Saturday, October 24, 2015

Perspective: Must Radicalism Rule Over The Great Divide? | Karamatullah K Ghori


Rejecting the review petition, the apex court’s judges unanimously agreed that suggesting review or amending  the blasphemy law wasn’t, in itself, an act of blasphemy.

Ahmadiyya Times | News Watch | US Desk
Source/Credit: The New Indian Express
By Karamatullah K Ghori | October 23, 2015

Cynics, as well as some jaded pundits, focused on the South Asian scenario seem resigned that the South Asian twain — India and Pakistan — are condemned to live apart, forever.

And yet they see, to their utter consternation, the lengthening shadows of radicalism of a most frightening kind eerily creating a weird nexus in their world view as to how their civic societies must be moulded and fashioned on lines that were never within the frames of perception of their founding fathers.

The Pakistan Supreme Court rejected, last week, the review petition of Mumtaz Qadri, the ‘acclaimed’ assassin of Salman Taseer, Governor of Pakistan’s largest province, Punjab, who was gunned down by Qadri in broad daylight on a busy street of Islamabad. Qadri had petitioned the apex court against the death sentence passed against him by a lower court and also upheld by the Punjab High Court.

Taseer was killed, in cold blood, because of his critique of Pakistan’s controversial blasphemy law that lays down the death penalty for anyone guilty of blaspheming against Islam’s Holy Prophet. Taseer wanted the law reviewed because of its rampant misuse in the settling of personal scores and vendettas in the contentious law’s religious guise.

Taseer’s murder rekindled the memories of Indira Gandhi being gunned down by her own security guards. Qadri, his assassin, was also one of his security guards who took it upon himself to punish Taseer for daring to question the blasphemy law, or suggest amending it. His defence lawyers had argued that it was their client’s religious obligation to punish Taseer for his maverick behaviour.

Rejecting the review petition, the apex court’s judges unanimously agreed that suggesting review or amending  the blasphemy law wasn’t, in itself, an act of blasphemy. By the same token, no individual was entitled to snuff life out of his victim just because their religious beliefs or dogmas differed from each other.

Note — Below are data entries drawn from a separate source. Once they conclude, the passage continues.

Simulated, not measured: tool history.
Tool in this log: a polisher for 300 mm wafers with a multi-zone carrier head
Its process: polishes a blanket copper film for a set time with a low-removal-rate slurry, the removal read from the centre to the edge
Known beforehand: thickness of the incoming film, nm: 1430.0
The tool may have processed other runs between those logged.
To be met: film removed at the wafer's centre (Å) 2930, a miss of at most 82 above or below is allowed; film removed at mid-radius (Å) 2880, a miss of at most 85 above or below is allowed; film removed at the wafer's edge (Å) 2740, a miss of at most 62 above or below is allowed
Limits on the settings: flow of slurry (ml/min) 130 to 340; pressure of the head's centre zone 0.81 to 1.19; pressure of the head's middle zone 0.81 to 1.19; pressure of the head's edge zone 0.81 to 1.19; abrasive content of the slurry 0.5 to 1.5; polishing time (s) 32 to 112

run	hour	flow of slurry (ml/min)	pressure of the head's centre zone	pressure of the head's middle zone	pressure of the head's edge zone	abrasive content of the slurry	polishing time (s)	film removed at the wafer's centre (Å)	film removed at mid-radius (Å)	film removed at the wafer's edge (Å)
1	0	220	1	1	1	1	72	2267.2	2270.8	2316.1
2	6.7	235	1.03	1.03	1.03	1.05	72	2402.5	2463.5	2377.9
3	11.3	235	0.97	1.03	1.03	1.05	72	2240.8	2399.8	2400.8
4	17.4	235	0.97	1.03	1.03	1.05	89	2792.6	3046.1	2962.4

Qadri, now, has the slim chance of the Pakistani President — a crony of PM Nawaz Sharif — commuting his death sentence. However, if the ongoing hectic pace of capital punishment implemented in the country — and those sitting on the death row for years now being feverishly hauled up the gallows - since last December’s dastardly murder of 140 school children in Peshawar is any indicator, Qadri should stand virtually no chance of escaping the noose.

But, as the thinning ranks of Pakistani secularists have ample room to rue, Qadri is no ordinary assassin. His heinous crime notwithstanding, he has been a hero to the burgeoning brigade of religious fanatics and radical vigilantes from the moment he gunned down Taseer and boisterously hectored that he was merely discharging his religious duty to silence a heretic. Qadri’s initial trial in a lower court had all the trappings of a Hollywood thriller. The government prosecutor who pleaded the court for the death penalty for Qadri was killed in mysterious circumstances. The judge, awarding him the death penalty, had to be evacuated through a back door because a rowdy throng of Qadri’s partisans — dozens of lawyers amongst them — were crying for his head. Some months later, he fled the country in panic with his family because of mounting threats from the vigilantes against them.

In prison, Qadri became a celebrity and was feted like a VIP in his cell; prison guards fawned over him and did his bidding without demur. One Christian detainee, awaiting sentencing for his alleged crime of blasphemy, was murdered in his cell by a prison guard when so ordered by Qadri. His religious sermons were recorded, made into DVDs and sold by tens of thousands. No wonder then that Pakistan’s emasculated secularists and liberals are keeping their fingers crossed and hoping that President Mamoon Hussain will not succumb to the relentless pressure on him, from religious fundamentalists, to spare Qadri the gallows.

Pakistan’s slide into religious radicalism has been a fact of life for at least four decades. It began under General Zia-ul-Haq, the military strongman, who courted the company of Saudi Arabia’s Wahabis, the most radical of Islamic sects, and inexorably drew Pakistan to the new catch-slogan that its socio-cultural ethos was anchored in the Arabian Peninsula.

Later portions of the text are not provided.